Boston mayor sends letter to Chick-fil-A: There's no place for you here

Two sure signs that we’re past the “earnest debate” stage of this story and firmly into “people milking it for advantage” territory. One: Menino sent his letter to Chick-fil-A fully five days ago but only today, apparently, did a copy turn up on Boston’s official community Facebook page. Sounds like somebody’s enjoying their star turn as new SSM hero and is looking to stretch the grandstanding a bit. Two: I’m doing my second post on this topic in less than four hours. What can I say? I whiffed traffic-wise on the Ted Cruz post and the Scott Walker post. If you guys want to take batting practice on Menino and Chick-fil-A instead, I’ll pitch.


Here is Menino’s letter to Cathy:

To Mr. Cathy,

In recent days, you said Chick-fil-A opposes same-sex marriage and said the generation that supports it has an “arrogant attitude.”

Now — incredibly — your company says you are backing out of the same-sex marriage debate. I urge you to back out of your plans to locate in Boston.

You called supporters of gay marriage “prideful.” Here in Boston, to borrow your own words, we are “guilty as charged.” We are indeed full of pride for our support of same sex marriage and our work to expand freedom to all people. We are proud that our state and our city have led the way for the country on equal marriage rights.

I was angry to learn on the heels of your prejudiced statements about your search for a site to locate in Boston. There is no place for discrimination on Boston’s Freedom Trail and no place for your company alongside it. When Massachusetts became the first state in the country to recognize equal marriage rights, I personally stood on City Hall Plaza to greet same sex couples coming here to be married. It would be an insult to them and to our city’s long history of expanding freedom to have a Chick-fil-A across the street from that spot.


Thomas M. Menino
Mayor, City of Boston

There’s no place for freedom to disagree on the Freedom Trail?


I wonder if he knows that barring Chick-fil-A would be unconstitutional. There’s just enough ambiguity in that letter to suggest that he does — he’s telling them they’re not welcome, not warning them that he’ll challenge them legally — but who knows. Would any Boston liberals object if he did file suit to try to stop them, full in the knowledge that he’s doomed to fail?

Actually, the Boston Globe editorial board would:

[W]hich part of the First Amendment does Menino not understand? A business owner’s political or religious beliefs should not be a test for the worthiness of his or her application for a business license.
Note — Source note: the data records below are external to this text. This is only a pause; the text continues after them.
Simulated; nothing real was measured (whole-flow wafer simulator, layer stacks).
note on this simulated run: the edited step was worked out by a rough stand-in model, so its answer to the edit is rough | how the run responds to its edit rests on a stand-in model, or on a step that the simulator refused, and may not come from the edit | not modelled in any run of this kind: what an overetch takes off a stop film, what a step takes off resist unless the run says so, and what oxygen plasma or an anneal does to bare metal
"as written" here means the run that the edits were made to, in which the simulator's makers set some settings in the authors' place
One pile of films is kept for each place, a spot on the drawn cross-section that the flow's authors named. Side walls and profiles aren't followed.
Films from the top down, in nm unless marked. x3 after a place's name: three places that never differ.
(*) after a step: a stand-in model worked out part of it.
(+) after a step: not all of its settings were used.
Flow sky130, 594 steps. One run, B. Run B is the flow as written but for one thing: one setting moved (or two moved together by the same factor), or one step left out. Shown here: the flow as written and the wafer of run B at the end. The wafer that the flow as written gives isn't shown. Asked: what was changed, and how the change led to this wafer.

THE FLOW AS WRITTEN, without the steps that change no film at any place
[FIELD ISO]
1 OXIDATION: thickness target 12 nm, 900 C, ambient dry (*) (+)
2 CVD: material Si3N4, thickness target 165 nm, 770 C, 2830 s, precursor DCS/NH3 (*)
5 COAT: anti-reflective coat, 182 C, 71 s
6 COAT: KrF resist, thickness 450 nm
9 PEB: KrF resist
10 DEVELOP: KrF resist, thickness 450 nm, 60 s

Chick-fil-A must follow all state and city laws. If the restaurant chain denied service to gay patrons or refused to hire gay employees, Menino’s outrage would be fitting. And the company should be held to its statement that it strives to “treat every person with honor, dignity and respect — regardless of their belief, race, creed, sexual orientation, or gender.” But beyond the fact that Chick-fil-A is closed on Sundays, the religious beliefs of the company’s top executive don’t appear to control its operations…

If the mayor of a conservative town tried to keep out gay-friendly Starbucks or Apple, it would be an outrage.

Ironically, Menino is citing the specific location along the Freedom Trail as a reason to block Chick-fil-A. A city in which business owners must pass a political litmus test is the antithesis of what the Freedom Trail represents. History will render judgment on the views of Chick-fil-A executives. City Hall doesn’t have to.


Is the Globe editorial page normally that righteous or did it take an unusual expression of schmuckery from Mayor Mumbles to drive them to it? I think I know the answer, but I figured I should put that out there for Bostonians. Exit question: Tom Menino, the worst big-city mayor in America? Exit answer: Not on your life.